That elusive word: buzz. Building buzz is a holy grail for marketers, and by extension PR pros. Wasn’t it Malcolm’s Gladwell’s musings in The Tipping Point that ignited the recent hysteria over buzz-making and trend-setting methodologies? In either case, buzz is a visceral phenemonon that would not be buzz without publicity. Today this includes the conversations of citizen-journalists as captured in Intelliseek’s Blogpulse and others.
This morning, the publisher of Esquire waxed to The New York Times about the magazine’s plans to create its own buzz by commandeering (at no cost) a $12 million bachelor pad in Manhattan for use by designers. In exchange for the free rent, the magazine promises publicity coverage for these designers and the real estate property, no doubt. I wonder if this means Esquire has bartered its feature pages, or it is simply promising to publicize the pad?

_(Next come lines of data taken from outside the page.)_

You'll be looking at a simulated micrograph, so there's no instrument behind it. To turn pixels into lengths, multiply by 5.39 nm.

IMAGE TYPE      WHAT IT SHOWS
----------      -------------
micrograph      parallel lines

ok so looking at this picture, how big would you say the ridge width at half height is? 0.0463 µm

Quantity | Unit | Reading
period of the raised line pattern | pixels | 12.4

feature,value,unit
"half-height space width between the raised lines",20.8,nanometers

In either case, it’s clear to me that buzz wouldn’t be buzz without a decent dose of media coverage. Brand proprietors continue to be captivated : “We live in a world gone mad,” [Esquire publisher] Mr. O’Malley said. “If you don’t have buzz and heat around your brand, you aren’t relevant.” (BTW: This is not the first time the magazine has gone the bachelor pad route.)
I’m not sure I’d trust those who claim to hold the keys to buzz marketing, but I do know that the PR component is key. PR pros thus need to think more like marketers in conjuring up non-conventional strategic alliances that can generate the requisite press to feed buzz.